Visualizing decision tree in scikit-learn

Visualizing decision tree in scikit-learn - python

I am trying to design a simple Decision Tree using scikit-learn in Python (I am using Anaconda's Ipython Notebook with Python 2.7.3 on Windows OS) and visualize it as follows:
from pandas import read_csv, DataFrame
from sklearn import tree
from os import system
data = read_csv('D:/training.csv')
Y = data.Y
X = data.ix[:,"X0":"X33"]
dtree = tree.DecisionTreeClassifier(criterion = "entropy")
dtree = dtree.fit(X, Y)
dotfile = open("D:/dtree2.dot", 'w')
dotfile = tree.export_graphviz(dtree, out_file = dotfile, feature_names = X.columns)
dotfile.close()
system("dot -Tpng D:.dot -o D:/dtree2.png")
However, I get the following error:
AttributeError: 'NoneType' object has no attribute 'close'
I use the following blog post as reference: Blogpost link
The following stackoverflow question doesn't seem to work for me as well: Question
Could someone help me with how to visualize the decision tree in scikit-learn?

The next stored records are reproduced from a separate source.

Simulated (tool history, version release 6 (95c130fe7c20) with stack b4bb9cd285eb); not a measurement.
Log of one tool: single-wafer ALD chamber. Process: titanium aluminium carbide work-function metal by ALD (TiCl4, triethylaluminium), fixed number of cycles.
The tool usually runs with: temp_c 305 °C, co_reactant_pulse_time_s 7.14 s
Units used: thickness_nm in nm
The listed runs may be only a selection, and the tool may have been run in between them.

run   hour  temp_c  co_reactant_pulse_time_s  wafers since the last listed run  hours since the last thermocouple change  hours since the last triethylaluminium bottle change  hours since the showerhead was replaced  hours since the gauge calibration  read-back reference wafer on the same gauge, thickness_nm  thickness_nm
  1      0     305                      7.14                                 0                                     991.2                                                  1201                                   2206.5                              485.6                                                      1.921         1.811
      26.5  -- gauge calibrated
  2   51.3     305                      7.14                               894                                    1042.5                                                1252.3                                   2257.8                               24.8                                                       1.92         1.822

Here is one liner for those who are using jupyter and sklearn(18.2+) You don't even need matplotlib for that. Only requirement is graphviz
pip install graphviz
than run (according to code in question X is a pandas DataFrame)
from graphviz import Source
from sklearn import tree
Source( tree.export_graphviz(dtreg, out_file=None, feature_names=X.columns))
This will display it in SVG format. Code above produces Graphviz's Source object (source_code - not scary) That would be rendered directly in jupyter.
Some things you are likely to do with it
Display it in jupter:
from IPython.display import SVG
graph = Source( tree.export_graphviz(dtreg, out_file=None, feature_names=X.columns))
SVG(graph.pipe(format='svg'))
Save as png:
graph = Source( tree.export_graphviz(dtreg, out_file=None, feature_names=X.columns))
graph.format = 'png'
graph.render('dtree_render',view=True)
Get the png image, save it and view it:
graph = Source( tree.export_graphviz(dtreg, out_file=None, feature_names=X.columns))
png_bytes = graph.pipe(format='png')
with open('dtree_pipe.png','wb') as f:
f.write(png_bytes)
from IPython.display import Image
Image(png_bytes)
If you are going to play with that lib here are the links to examples and userguide

sklearn.tree.export_graphviz doesn't return anything, and so by default returns None.
By doing dotfile = tree.export_graphviz(...) you overwrite your open file object, which had been previously assigned to dotfile, so you get an error when you try to close the file (as it's now None).
To fix it change your code to
...
dotfile = open("D:/dtree2.dot", 'w')
tree.export_graphviz(dtree, out_file = dotfile, feature_names = X.columns)
dotfile.close()
...

If, like me, you have a problem installing graphviz, you can visualize the tree by
exporting it with export_graphviz as shown in previous answers
Open the .dot file in a text editor
Copy the piece of code and paste it # webgraphviz.com

Scikit learn recently introduced the plot_tree method to make this very easy (new in version 0.21 (May 2019)). Documentation here.
Here's the minimum code you need:
from sklearn import tree
plt.figure(figsize=(40,20)) # customize according to the size of your tree
_ = tree.plot_tree(your_model_name, feature_names = X.columns)
plt.show()
plot_tree supports some arguments to beautify the tree. For example:
from sklearn import tree
plt.figure(figsize=(40,20))
_ = tree.plot_tree(your_model_name, feature_names = X.columns,
filled=True, fontsize=6, rounded = True)
plt.show()
If you want to save the picture to a file, add the following line before plt.show():
plt.savefig('filename.png')
If you want to view the rules in text format, there's an answer here. It's more intuitive to read.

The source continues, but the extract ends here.